A replica of three young fishermen raised in the Oakdale Road median near Claribel Road in the last week is the latest in a string of civic statuary added to the colorful murals that have long embellished the downtown area in the City of Action.

The scene of the boys fishing from a log will be finished later with the addition of recycled glass rock in green, blue and clear colors to flash in the sun and represent a moving stream, said Public Works Director Dave Melilli.

Also due back this week is the statue of a girl sitting on a globe standing at the corner of City Hall North to complement the Sister Cities mural painted by Waterford artist Alexandra Riddle and volunteers during the city's annual Spring Clean.

Almost wrenched from its base by vandals and would-be thieves several weeks ago, the statue has been repaired and fitted with much stronger brackets to hold it in place.

Community Planning Director J.D. Hightower is generally credited with the plan for beautifying the city with art in public places. He often goes on eBay to find and bid on pieces that are inexpensive and fit the theme of a city that was founded on the banks of the Stanislaus River.

He saw the young fishermen bronze on eBay and bought it from All Classics of Delaware for $3,000 including shipping.

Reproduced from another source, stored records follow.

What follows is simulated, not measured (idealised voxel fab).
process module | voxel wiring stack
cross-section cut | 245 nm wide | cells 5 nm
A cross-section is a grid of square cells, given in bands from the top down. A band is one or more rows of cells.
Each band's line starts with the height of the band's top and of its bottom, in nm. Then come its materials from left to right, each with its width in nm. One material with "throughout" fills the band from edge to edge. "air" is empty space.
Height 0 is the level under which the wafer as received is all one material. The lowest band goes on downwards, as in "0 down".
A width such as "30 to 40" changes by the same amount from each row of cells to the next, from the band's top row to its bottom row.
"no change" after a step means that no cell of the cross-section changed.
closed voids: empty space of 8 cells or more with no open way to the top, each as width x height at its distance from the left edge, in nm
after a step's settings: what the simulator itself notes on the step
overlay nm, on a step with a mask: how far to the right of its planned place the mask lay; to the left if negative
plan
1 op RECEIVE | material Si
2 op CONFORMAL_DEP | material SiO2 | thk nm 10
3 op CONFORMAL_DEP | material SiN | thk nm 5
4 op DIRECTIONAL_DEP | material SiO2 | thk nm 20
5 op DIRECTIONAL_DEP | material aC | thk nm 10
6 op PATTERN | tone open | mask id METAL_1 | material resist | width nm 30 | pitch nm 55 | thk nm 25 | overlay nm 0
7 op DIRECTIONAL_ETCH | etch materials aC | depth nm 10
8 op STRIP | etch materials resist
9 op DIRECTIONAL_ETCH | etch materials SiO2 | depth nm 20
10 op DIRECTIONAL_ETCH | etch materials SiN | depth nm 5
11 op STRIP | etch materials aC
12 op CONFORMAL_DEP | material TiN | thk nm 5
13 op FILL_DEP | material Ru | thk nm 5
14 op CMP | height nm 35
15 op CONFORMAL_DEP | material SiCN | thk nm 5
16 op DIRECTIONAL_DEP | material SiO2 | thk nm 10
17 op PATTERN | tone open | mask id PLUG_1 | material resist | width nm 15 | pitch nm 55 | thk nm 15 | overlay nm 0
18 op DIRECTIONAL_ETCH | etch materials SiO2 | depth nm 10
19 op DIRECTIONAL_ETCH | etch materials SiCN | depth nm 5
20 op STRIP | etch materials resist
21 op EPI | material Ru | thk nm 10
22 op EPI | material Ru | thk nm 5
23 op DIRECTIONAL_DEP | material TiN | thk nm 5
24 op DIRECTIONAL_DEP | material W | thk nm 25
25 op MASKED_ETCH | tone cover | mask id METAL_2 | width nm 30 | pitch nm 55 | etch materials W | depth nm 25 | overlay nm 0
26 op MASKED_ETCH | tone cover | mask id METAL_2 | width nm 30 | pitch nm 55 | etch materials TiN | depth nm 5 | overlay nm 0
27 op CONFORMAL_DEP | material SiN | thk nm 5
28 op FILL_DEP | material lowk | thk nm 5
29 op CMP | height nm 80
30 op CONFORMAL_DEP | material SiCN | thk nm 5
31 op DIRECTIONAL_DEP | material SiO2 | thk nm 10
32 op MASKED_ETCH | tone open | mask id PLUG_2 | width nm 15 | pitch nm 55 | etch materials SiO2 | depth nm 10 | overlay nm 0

The representation of a kayaker dodging river rocks at a roundabout on Squire Wells Road just north of the Crossroads Shopping Center came from the same company at half that price.

"We needed to do something at that intersection," said Hightower, commenting roundabouts and traffic circles were new in town at that time. "It was dangerous. We had cars running into the center mound and it was becoming a weed patch. So we built an island."

That island later became home to the statue.

Northwest of there but still in the Crossroads area, there are two walled center islands standing empty on Antique Rose Road. They will probably stay that way until the adjacent housing development begun by Morrison Homes is resurrected.

Hightower also coordinated design of the statue raised at the Riverbank Community Center war memorial in honor of Navy Petty Officer James Ray Layton, who was killed last September in Afghanistan.

The design is traditional and incorporates a rifle, stuck muzzle down in the earth with a soldier's helmet hung on the stock.

"The family donated $5,000," he said, "Monschein's (a local manufacturing firm) donated all the granite work for the plinth and Curtis Myers (a Public Works employee) welded the steel frame for the statue."

All he is trying to do with the civic art is embellish the city at very low cost, said Hightower, who has saved money from the community planning department budget and sometimes contributed from his own pocket to this cause.

Some citizens have queried the cost of the statuary the city is placing on city entryways and other roads.

But these bronzes are mass produced and relatively inexpensive by contrast with the figure of a ferryman that Betty Saletta of Oakdale designed for the Plaza Del Rio.

"That cost us $150,000. But that is different. It is symbolic of the city, one of a kind and a work of art," Hightower said.